Officials to discuss Corinth tourism issues

By Lena Mitchell/NEMS Daily Journal

CORINTH – A public meeting is planned Jan. 2 for the Corinth mayor and aldermen, Alcorn County supervisors and the tourism board/Corinth Area Convention and Visitors Bureau.
A notice from the city announcing the meeting said the joint boards – also known as the supercommittee – would meet to discuss administrative issues with the tourism board.
In September, the joint boards reduced the tourism board’s operating budget by almost 50 percent, allocating $250,000 to the Crossroads Arena, a joint city-county owned facility. In the process they developed a line item budget that included several reductions where the tourism board had already signed contracts, such as inclusion in the state tourism guide and a contract for copier services.
To access the increased subsidy the arena must submit requests for marketing and promotion funds to the tourism board on a case-by-case basis for reimbursement or direct payment of bills as it has in the past.
However, an arena funding request submitted to tourism in November included a blanket request for $380,000, which included the salary for a new arena manager of $90,000.
The arena recently hired a new manager who is set to begin work on Jan. 15.
In diverting a portion of the tourism board’s budget members of the joint city and county supercommittee defined a third objective as shoring up the budget of Crossroads Regional Park.

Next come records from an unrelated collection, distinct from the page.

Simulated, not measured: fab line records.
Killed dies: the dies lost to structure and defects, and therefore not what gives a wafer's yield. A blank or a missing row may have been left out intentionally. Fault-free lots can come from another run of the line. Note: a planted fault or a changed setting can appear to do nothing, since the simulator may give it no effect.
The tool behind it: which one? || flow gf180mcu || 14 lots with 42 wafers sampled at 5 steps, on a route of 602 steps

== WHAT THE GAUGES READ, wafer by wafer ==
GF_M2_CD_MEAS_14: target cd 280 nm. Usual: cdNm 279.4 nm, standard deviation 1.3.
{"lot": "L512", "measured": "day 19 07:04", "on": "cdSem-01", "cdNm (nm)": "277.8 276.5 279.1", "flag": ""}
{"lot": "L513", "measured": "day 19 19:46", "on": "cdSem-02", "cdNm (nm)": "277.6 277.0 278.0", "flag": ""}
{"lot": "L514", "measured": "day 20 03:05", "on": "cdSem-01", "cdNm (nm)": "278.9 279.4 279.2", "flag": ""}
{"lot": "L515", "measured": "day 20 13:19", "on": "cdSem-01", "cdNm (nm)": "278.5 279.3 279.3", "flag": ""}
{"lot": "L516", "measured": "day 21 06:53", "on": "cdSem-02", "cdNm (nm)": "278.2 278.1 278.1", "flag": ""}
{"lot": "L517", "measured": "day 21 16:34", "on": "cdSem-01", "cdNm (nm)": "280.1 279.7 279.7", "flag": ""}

The boards would use equity in the arena building to obtain $4.5 million to $5 million in bonds to expand and upgrade the park. A combined $175,000 that previously was allocated to arena operations in the city and county budgets would then be designated for maintenance at the park.
Though legislation authorizing Corinth’s 2 percent tourism tax establishes the tourism board as the entity that will administer 1 percent of those funds for marketing, tourism promotion and capital expenses, city and county officials have questioned tourism board operations since the new fiscal year began Oct. 1.
The Jan. 2 meeting may clarify some of those issues.